Town Planning Board continues public hearing
By Liz Schevtchuk Armstrong
A daytime coffee shop may be welcome, an evening wine bar, perhaps not so much: Neighbors packed a Philipstown Planning Board public hearing Thursday night (July 30) to object to plans by the Garrison Café to enlarge its space and operations and become a restaurant and more.
Given the outpouring of mostly negative feedback and inquiries about further possibilities for public input, the Planning Board, meeting at the Butterfield Library in Cold Spring, voted to keep the hearing open, into September.
Located in Garrison on Route 9D at Grassi Lane, the café is near St. Philip’s Episcopal Church, the U.S. Post Office, the Garrison Union Free School and a regulated wetland. The overall site consists of two adjacent parcels, one in the highway/mixed-use district and the other in the hamlet/residential district, and the café building contains a vacant, three-bedroom apartment.

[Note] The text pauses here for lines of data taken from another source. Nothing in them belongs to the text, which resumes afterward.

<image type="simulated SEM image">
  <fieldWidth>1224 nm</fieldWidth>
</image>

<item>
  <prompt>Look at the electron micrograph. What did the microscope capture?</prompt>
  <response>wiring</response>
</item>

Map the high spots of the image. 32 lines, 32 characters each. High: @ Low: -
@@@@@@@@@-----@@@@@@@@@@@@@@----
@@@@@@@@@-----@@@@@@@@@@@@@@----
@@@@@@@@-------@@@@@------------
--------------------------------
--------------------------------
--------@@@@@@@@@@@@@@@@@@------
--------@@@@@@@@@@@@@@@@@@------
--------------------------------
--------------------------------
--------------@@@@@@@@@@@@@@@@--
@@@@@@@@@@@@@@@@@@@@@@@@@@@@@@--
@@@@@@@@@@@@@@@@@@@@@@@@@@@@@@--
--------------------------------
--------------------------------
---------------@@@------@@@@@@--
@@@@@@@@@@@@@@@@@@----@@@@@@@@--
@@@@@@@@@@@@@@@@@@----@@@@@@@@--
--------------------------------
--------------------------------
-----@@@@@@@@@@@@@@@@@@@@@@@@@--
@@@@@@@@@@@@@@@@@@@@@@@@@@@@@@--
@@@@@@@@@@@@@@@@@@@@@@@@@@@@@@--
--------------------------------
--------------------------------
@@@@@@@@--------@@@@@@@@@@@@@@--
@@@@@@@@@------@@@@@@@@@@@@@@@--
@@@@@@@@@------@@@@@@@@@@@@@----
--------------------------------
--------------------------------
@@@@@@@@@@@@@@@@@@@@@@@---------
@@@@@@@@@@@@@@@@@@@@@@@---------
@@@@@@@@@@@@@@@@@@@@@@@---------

Garrison Café proprietors Lydia and Matt McMahon, who own the café business — titled Vista44 LLC — but not the overall property, want to convert the apartment into a restaurant-cum-wine bar and open a wine/spirits shop as well. Their plans involve a change of use, plus alterations to a structure containing 1,000 or more square feet, and thus, under the town code, need Planning Board approval.
At present, the café serves eggs in various forms and other breakfast options, sandwiches, burgers, pizza, salads, pastries, coffee, wine, beer and other selections. The McMahons anticipate operating the restaurant/wine bar from Wednesday through Sunday from 5 p.m. until either 10 p.m. (Wednesday and Sunday) or 11 p.m. (Thursday, Friday and Saturday).
The wine/liquor store would be open seven days a week, from 11 a.m. to 8 p.m., Monday through Friday, on Saturday from 10 a.m. to 8 p.m., and on Sunday from noon to 8 p.m. The café section would operate seven days a week — from 6:30 a.m. to 8 p.m. Monday through Friday and from 8 a.m. to 8 p.m. on weekends. (Current cafe hours are from 6:30 a.m. to 7:30 p.m. Monday through Thursday, 6:30 a.m. to 8 p.m. on Friday, and 8 a.m. to 8 p.m. Saturday and Sunday.)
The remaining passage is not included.